Fail Faster
Failing fast is not a new idea, I just think it is an important one. Jim Collins mentions how great company's try hundreds of ideas and end up throwing out most of them. Stephen Covey reminds us to take the time to sharpen the saw. Many companies complain that there is not time to sit back and be creative and take new risks, there might not be time NOT to. Google allows every worker to spend 20% of their time on a new approved product idea or service of their choice. Thomas Edison and Napolean Hill are two more examples of people who failed greatly and eventually succeeded. Winston Church Hill said he could sum up the lessons of life in 7 words. "Never Give Up, Never Ever Give Up."
Failing faster is a competitive advantage that is sometimes smothered by politics, quarterly earnings goals, and misguided bonus incentives. If you don't reward someone for taking risks whether they fail or succeed than you could be stuck with a team that is not innovative and a company that doesn't change with the times or adapt to movements by top competitors.

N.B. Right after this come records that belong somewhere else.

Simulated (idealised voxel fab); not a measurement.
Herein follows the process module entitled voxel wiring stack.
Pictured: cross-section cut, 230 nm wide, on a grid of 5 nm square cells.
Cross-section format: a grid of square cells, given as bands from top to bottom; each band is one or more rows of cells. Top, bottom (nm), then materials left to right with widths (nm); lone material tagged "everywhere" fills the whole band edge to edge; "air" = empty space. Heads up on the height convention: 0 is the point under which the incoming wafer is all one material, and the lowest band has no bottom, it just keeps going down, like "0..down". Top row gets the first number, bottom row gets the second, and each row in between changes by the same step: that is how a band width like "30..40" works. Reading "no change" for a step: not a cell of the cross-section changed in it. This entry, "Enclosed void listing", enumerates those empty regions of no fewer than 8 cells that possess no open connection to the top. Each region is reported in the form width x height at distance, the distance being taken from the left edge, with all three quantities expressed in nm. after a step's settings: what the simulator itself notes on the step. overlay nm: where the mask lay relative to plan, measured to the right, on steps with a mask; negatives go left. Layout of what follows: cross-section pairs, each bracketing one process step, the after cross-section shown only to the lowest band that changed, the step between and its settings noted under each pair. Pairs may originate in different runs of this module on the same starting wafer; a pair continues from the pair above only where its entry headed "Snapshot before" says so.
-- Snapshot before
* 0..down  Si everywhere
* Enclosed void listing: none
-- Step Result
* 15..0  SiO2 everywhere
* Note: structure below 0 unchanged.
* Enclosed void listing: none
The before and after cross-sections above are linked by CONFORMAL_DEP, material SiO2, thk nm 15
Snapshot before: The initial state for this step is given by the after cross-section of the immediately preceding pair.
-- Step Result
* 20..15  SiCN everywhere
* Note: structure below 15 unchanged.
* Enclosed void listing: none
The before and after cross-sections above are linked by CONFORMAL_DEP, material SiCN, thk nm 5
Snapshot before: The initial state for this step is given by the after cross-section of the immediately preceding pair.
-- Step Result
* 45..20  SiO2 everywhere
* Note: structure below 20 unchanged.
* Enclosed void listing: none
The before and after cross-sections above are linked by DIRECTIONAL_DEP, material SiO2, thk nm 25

Failure sure be rewarded equally with success as long as long as the same failure is never made more than once at your company. The tough part is coming up with enough valuable yet risky ideas that you can start failing in a meaningful direction towards success.
One way to fail quickly is by assessing the business directions and profit centers of your competition and try combining them with your own competitive position and advantage. Take their best practice and experiment with improving, combining or tweaking them. You will probably have close to a dozen projects running as a result of this and most of them will fail or only see moderate success.
Another method of failing quickly could be to take a survey of your customers. Ask for ideas, ways to improve, how you could wow them every quarter? Not an internet survey, not an email survey but an in-person interview with the 25 most influential, profitable and/or representational customers in your industry. They will have dozens of ideas to help improve your business and coming straight from the horses mouth it assures you that if it does succeed at least one segment of your customers might be interested in the new service or product.
One example of failing fast could be with my website RichardCWilson.com. I read about how to create websites and get them ranked in search engines and then tinkered with my own until I could start seeing it within search results. I tried dozens of methods to move my RichardCWilson.com up from spot #200 out of 54M search results and after trying at least 20 different ideas and reading more about the subject online I moved the site up from 200 to spot #10 with a plan to reach #4 by next year. Who cares? It is a bio website get over yourself Richard. I care because if I can get RichardCWilson.com up towards the top than I repeat that process 100x and I could also work on getting my websites to show up for more competitive search terms such as "sales publication" "sales book" or "sales training book." This could result in selling 100 copies of my book every day instead of every year. I think the trick is to start failing on a pilot project that allows an idea to run it's course without chewing up resources. Playing around with RichardCWilson.com has only cost me $8/year for the domain plus some of my free time.